Is using well data to hunt for those NULFs (Nasty, Ugly Little Facts!) that lead to breakthroughs in exploration thinking becoming a lost art?

Thomas Huxley (1825-1895), in an 1870 address to the British Association, famously said, “The great tragedy of science is the slaying of a beautiful hypothesis by an ugly fact.” One of the key roles of a geologist is to sort through well and rock information, and to test old-ideas with new-data or to find new-ways to think about old-data. It is no secret that most of the world’s new resource plays and giant conventional discoveries are often not made by the major oil companies, but smaller companies that have learned to think ‘out of the box’ with both old and new data.

But are we losing the ability to teach the next generation of geoscientists how to use existing data to get new ideas? Are we allowing 3D computer or seismic images to trump hard work analyzing well data?

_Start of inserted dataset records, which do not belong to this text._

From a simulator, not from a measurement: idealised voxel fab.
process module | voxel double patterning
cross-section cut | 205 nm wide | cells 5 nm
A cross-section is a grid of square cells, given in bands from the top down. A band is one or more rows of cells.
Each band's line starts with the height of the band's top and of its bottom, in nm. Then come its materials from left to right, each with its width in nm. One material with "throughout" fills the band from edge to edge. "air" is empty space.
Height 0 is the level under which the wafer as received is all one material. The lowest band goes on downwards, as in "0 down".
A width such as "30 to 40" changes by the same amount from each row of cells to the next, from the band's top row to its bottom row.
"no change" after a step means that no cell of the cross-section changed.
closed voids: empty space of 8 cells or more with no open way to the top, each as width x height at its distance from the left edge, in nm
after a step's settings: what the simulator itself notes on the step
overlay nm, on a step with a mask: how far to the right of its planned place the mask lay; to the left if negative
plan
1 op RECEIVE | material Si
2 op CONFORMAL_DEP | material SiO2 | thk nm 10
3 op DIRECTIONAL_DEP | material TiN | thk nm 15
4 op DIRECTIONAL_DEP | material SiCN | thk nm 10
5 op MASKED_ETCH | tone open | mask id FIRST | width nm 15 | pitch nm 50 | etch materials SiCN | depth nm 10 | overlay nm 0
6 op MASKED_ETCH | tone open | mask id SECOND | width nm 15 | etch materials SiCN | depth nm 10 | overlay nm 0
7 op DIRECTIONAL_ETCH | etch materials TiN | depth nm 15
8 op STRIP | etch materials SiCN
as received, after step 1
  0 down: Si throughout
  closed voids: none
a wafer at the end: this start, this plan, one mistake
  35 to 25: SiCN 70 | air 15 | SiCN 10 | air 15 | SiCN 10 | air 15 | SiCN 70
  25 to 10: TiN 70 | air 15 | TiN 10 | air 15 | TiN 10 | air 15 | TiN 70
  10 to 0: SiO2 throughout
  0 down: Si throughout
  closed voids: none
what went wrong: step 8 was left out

Understanding how to interpret oil and gas shows in the context of migration and entrapment using well data is hard work. Well reports have to be read, logs and log analysis investigated, and mud logs, head space gas readings, biostratigraphical and petrography analysis must all be integrated to be fully understood. None of this is glamorous work, but it has to be done. Often, samples and cores have to be re-examined, inevitably located in dingy core repositories or warehouses. It is also imperative to capture shows, source rock, and other relevant data in ways that can be visualized on seismic, log cross-sections or in migration modeling software. For those committed to digging hard into details of key wells, new insights and plays often emerge.

Understanding Shows
Consider this case: Company A had a multi-disciplinary team screening its acreage to decide what to retain. A block acquired in a company merger has a dry hole on it. Seismic shows the dry hole is a small 4-way closure. Maturation maps show it is over 50 km away from mature source rock. Concluding that no oil had migrated into this area, and with no other visible structural traps, the acreage was dropped. Company B was thrilled, because the ‘dry hole’ actually had 3.5m of pay on logs in a porous Jurassic sandstone. They recognized a seismically defined up-dip stratigraphic trap – and subsequently drilled the 1.4 Bbo-in-place Buzzard Field discovery (Carstens, 2005; Dolson, 2016; Ray et al., 2010). The more careful analysis of the ‘dry well’ invalidated the pessimistic migration model and also de-risked reservoir issues.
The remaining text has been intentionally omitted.